Increased accountability for schools and educators—and more recently, teacher preparation programs –has led to a proliferation of new measures to document effectiveness. There have been several efforts to examine their validity and reliability, some of which have heightened awareness about their limitations. As such, there is an ongoing need to ensure that these tools demonstrate important measurement properties. For example, findings from data collected as part of the Measures of Effective Teaching (MET) project led to identification of suggested principles for using measures of effective teaching that include a focus on ensuring reliability and validity of measures (Bill & Melinda Gates Foundation, 2013).
The Regional Educational Laboratory for the Central states (REL Central) at Marzano Research worked with the Kansas State Department of Education (KSDE) to develop a tool for analyzing data from a candidate performance assessment. The tool and how it is used to monitor and improve reliability of scores was presented on Friday, September 30, 2016 at the Fall conference for the Council for Accreditation of Education Preparation (CAEPCon) in Washington, DC. Nikk Nelson, Licensure Consultant from the Kansas State Department of Education and two REL Central Researchers from RMC Research provided this presentation to over 100 audience members.

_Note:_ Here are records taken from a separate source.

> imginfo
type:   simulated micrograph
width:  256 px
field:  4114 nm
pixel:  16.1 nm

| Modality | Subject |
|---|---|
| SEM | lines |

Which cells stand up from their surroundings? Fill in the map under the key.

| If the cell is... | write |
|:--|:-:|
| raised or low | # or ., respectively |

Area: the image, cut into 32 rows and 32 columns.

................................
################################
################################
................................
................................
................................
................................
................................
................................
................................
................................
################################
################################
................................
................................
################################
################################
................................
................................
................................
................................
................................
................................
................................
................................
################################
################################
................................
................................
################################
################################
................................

Data to generate the scorer feedback reports include over 6,500 KPTP scores that were collected over a period of five academic years. The feedback reports provide average overall scores and scores for each KPTP task for each academic year between 2010-11 and 2014-15 and for the aggregated five-year period. Standard deviations are also presented to show score variability. Scores are presented separately for a given rater and for all scorers at each point in time. Line charts summarize individual scorer ratings relative to state average ratings at each point in time and for the five-year period.
Participants may apply what they learned in this presentation by: (1) exploring approaches to improve reliability of their own candidate assessment tools; and (2) collecting data to support ongoing monitoring of score reliability, inform revisions to data collection tools, provide feedback to scorers, and to inform scorer training.